Thursday, December 16, 2010
We've been having a rough time with the boys in their sunday school class lately. A few weeks ago Eli bit Ezra for a minor (obviously not to him) offense. Is it bad to admit that one of my first thoughts was relief that it was Ezra that got bit and not one of the other kids?
Then the next week I got called out of my class because Ezra was throwing an inconsolable tantrum for an unknown offense. And oh my! It was a tantrum and a half that included yelling, hitting, stamping feet, and the throwing of his body onto the ground.
And quite humbling.
Those preachers kids, huh.
I spend pretty much all of my day every day with my boys and know how they can be.
They are three.
And Ezra seems blessed with an extra four doses of boy.
Ok, and if I'm honest...Ezra has been in a difficult stage for the last year and a half. It doesn't matter that I am consistent. And I promise I do supervise him. He is just one of those kids.
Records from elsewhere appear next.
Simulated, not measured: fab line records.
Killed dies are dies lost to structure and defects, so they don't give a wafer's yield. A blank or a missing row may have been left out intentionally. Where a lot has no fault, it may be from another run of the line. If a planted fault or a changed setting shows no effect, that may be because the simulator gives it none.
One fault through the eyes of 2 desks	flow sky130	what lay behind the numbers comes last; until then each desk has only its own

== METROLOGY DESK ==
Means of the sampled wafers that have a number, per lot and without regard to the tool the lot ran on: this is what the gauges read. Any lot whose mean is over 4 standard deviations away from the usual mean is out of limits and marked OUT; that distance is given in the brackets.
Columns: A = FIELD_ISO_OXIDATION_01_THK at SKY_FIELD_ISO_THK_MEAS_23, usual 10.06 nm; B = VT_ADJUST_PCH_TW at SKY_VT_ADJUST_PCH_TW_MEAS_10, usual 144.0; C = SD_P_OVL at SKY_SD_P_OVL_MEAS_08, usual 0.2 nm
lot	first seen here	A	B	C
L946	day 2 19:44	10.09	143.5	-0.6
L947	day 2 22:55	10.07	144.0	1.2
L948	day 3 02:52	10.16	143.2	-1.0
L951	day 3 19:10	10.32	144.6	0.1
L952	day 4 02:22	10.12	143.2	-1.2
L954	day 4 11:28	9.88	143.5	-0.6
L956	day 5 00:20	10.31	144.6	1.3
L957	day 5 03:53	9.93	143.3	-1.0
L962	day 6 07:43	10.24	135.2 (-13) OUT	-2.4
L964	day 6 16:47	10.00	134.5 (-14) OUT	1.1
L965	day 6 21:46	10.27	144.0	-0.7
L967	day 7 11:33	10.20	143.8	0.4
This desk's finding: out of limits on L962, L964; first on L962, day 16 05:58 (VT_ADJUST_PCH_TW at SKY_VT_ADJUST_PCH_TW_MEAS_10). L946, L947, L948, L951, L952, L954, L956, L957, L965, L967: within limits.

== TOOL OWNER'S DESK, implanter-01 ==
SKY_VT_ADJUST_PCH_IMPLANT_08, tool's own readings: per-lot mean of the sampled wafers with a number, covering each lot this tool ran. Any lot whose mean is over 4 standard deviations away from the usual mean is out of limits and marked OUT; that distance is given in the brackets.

With that said and all kidding aside...
It still absolutely breaks my heart when they choose to make bad choices. Breaks it right in two.
I want them to obey and make right choices. But not (just) for my sake.
But because I know that climbing on the dresser is dangerous. And because I know that learning to share is only for their benefit throughout life. And because biting your brother is not a reasonable way of learning to resolve your problem. And because eating 11 cookies in a row is not going to make you feel very good.
And. Mostly. Because I know that those actions do not bring any honor to the one who made him.
When I took Ezra home after his sunday school altercation I took him into my room to discuss his consequences. As I was talking to him I could not hold back the tears. I did not want to give consequences. I am so so so tired of giving consequences.
And in that instant I had a moment of seeing how the Lord must feel about me when I choose sin. How I must break his heart. Right in two.
He knows that my bad attitude only makes me and everyone around me miserable. He knows that putting myself in that situation is dangerous. He knows my complaining attitude only breeds discontent. He knows my independence causes distance between us and control issues within me. He knows that comparing myself to such and such only stops me from doing the things he has created me for.
And. Mostly. He knows that my actions do not bring any glory to Him, the one who created me.
Forgive me Lord for the many times I break your heart. Right in two.
Have mercy on me, O God, according to your unfailing love;
according to your great compassion blot out my transgressions.
Wash away all my iniquity and cleanse me from my sin.
For I know my failings, and my sin is ever before me.
Against you, you only, have I sinned.
Create in me a pure heart, O God, and renew a steadfast spirit withing me.